Bembry To The Next Level
By Ryan Lazo, sports editor
Apr 24, 2014, 12:59
Contributed Photo/The Hopewell News—News Patriot
PRINCE GEORGE — The Royals' Trevor Bembry has played football since he was seven years old, but it wasn't until his junior season did he think he had what it took to play at the college level.
Facing a critical road game against Dinwiddie, Bembry lined up on the defensive line as he intently glared at the quarterback and the center, waiting for his chance to make a difference. Then, as the ball was snapped, Bembry read the quarterback's eyes and knew where the pass was going.
The defensive tackle quickly sprinted toward the intended receiver, intercepted the pass and sprinted his way toward the end zone for a touchdown. A 76-yard interception return from a defensive lineman would normally result in an eye-opening touchdown celebration, but as Bembry crossed the goal-line, he laid down on the turf exhausted, yet satisfied about what he just achieved.
It was in that moment, as teammates gathered around him and picked him up to his feet that the 6-foot, 240-pound defensive tackle thought to himself about the possibility of playing football in college. The game he loved since childhood had presented him with an opportunity he wasn't going to miss.
"I thought to myself, 'if I can do this, and continue to make big-plays even if my team is losing, so it forces other teams to respect my game, I see myself playing at the next level," Bembry said. "I was tired at the end of the run, but it was the moment of my life."
But the credit for that moment becoming a reality has to go to the person who has been so critical in teaching Bembry the game of football and the techniques to succeed — his father.
It was Bembry's father, Troy, who put the time and effort in to working with his son. They watched games together while studying the tendencies of some of the game's best players while trying to implement it into Bembry's game. He also brought his son to many different camps in order to refine his trade as a defensive lineman after starting his football playing career as a running back.
However, the most important aspect was the never-ending dialogue between father and son. Troy never sugar-coated the facts to his son, always telling him what he did right and wrong, encouraging him to be a better player, person and teammate.
"I really looked up to him and he showed me everything about the game," Bembry said of his father. "He brought me to a lot of camps, showed me the ropes, the techniques I should use and encouraged me by giving me both positive and negative feedback. It made me a better player."

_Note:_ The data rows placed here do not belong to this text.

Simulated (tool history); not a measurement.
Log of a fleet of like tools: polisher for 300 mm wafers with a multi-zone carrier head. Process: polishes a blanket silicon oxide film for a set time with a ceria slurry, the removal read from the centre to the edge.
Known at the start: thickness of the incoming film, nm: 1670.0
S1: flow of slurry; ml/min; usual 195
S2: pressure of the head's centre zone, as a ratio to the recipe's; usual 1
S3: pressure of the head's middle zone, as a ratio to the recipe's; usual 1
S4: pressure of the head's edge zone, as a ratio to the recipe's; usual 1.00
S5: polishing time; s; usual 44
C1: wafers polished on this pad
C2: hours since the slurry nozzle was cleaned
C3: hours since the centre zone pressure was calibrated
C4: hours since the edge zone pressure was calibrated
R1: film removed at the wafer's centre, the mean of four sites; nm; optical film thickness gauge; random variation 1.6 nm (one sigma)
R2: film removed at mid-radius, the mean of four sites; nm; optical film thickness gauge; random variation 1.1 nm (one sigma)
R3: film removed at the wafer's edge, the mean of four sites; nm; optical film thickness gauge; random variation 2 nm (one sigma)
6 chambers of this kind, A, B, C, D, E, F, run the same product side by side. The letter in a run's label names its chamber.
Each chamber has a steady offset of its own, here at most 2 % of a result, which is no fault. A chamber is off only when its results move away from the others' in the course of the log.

And it was evident during this past season as Bembry anchored a stout Prince George defensive line.
The Royals finished the season with a 5-6 record while allowing less points than they scored for the since 1999. In fact, with the exception of a 50-point loss to eventual state champion Dinwiddie, the Royals lost their other five games by an average of just 7.4 points.
The defensive ability of the Royals' front seven was especially obvious during the first half of action against Hopewell in which they held Virginia Tech commit Tabyus Taylor to just 48 rushing yards. Their effort prompted Blue Devils head coach Ricky Irby to call the Royals a 'big, strong, powerful team.'
For his part, Bembry said he and his teammates just executed their game-plan all season long.
"We had to really commit and believe in the system the coaches were telling us to run," he said of the defense. "I was pushing the defensive line to make sure they hit the right gaps, deal with your assignments and the linebackers will make the plays behind us."
It's Bembry's leadership and impact on the field in which he routinely found himself drawing double-teams or getting into the backfield which led to him signing to play football at Catawba College earlier this week.
And Catawba is getting a player with a very high-motor who emulates his game like that of the Detroit Lions Ndamukong Suh. While Suh has been known for some dirty hits throughout his career, he is also known for the type of dominating effect on the running game.
After talking with the coaches of Catawba, Bembry knows he will be playing the three-techinque as the down lineman over the center, but says he will be focused on getting stronger throughout the summer and preseason workouts. That type of work-ethic would follow what he has done throughout his life and will continue to do on the field.
"I'm a high-motor player who won't give up on the play," he said of the way he plays. "If I get beat on one play, then I'm coming back harder and meaner on the next play because no one is going to beat throughout a whole game. I'm going to come after you until I get to the quarterback. I'm one of those competitors who keeps striving to be better."
That mentality has already resulted in Bembry becoming a force along the defensive line of Prince George and it would be no surprise if he does the same against Catawba's opponents over the next few years.